The tuba has a beautiful warmth and richness in its sound.
The most basic writing for the instrument treats it as a loud ‘oom-pah band’ instrument used just to pick out the bass line of the music. This falls a long way short of what the tuba does best. In great orchestral writing it plays expressive bass melodies that, due to its depth of tone, loom through the lower half of the orchestral texture. It is also perfect for creating tremendous swells which can be used to heighten the emotional peaks of the music in much the same way as the timpani are often used. And of course, when playing loudly alongside the whole brass section its effect of its immense power can be awesome.

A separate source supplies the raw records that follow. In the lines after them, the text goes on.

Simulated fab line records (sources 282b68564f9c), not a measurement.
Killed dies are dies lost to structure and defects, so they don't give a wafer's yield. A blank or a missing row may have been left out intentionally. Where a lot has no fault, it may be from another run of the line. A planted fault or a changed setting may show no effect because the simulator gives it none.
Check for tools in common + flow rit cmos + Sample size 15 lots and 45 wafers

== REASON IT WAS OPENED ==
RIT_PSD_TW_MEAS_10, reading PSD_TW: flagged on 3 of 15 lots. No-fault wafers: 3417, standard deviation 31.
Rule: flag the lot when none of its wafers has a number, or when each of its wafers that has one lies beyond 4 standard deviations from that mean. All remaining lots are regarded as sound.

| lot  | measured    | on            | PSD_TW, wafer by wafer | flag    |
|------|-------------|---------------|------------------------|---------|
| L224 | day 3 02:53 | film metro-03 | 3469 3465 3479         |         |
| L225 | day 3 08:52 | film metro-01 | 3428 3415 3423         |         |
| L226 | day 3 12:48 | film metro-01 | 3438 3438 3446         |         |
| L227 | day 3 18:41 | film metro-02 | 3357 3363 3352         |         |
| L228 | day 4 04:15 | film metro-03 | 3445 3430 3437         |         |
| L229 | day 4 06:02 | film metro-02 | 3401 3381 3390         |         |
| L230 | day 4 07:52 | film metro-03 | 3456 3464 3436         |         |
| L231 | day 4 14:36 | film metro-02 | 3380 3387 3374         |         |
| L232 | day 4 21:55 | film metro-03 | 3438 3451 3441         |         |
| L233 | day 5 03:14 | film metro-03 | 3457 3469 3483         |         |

There are several different tubas (or saxhorns), including the tenor tuba or euphonium, the bass tuba, and the BBb or contrabass tuba. Most modern instruments have a conical bore, but there are variations in construction and name from country to country. In the USA a ‘baritone’ refers to a euphonium, whereas in the UK it means a tenor horn. The ‘Wagner tuba’ is called ‘Tenor-Tuba’ in Germany, and so on. The three most common instruments in orchestras are the bass, the contrabass, and the euphonium. The tubas are of course the bass instrument of the brass section, but they are more than capable of playing melodies in the tenor register.
41 – 262 Hz
All tubas are ‘saxhorns’ and they are conical in shape, so they start very narrow and then get wider. They are all of similar construction. The three tubas are of different sizes: high Bb tenor tuba; BBb bass tuba and BBb contrabass tuba. In common with other brass instruments the sound is produced by buzzing the lips into the mouthpiece. The tuba can sound comical, funereal or many other things, just like any other instrument. People often think of Tubby the Tuba and oom-pah bands as being characteristic of the tuba and indeed it can play in a jocular way but it can also sound very sorrowful, and this is particularly effective in its middle register.
Did you know?
The lowest-ever tuba in the world was pitched at F three octaves below middle C, commissioned for the World Exhibition in New York in 1913. It needed two players – one to do the blowing and one to fiddle with the valves.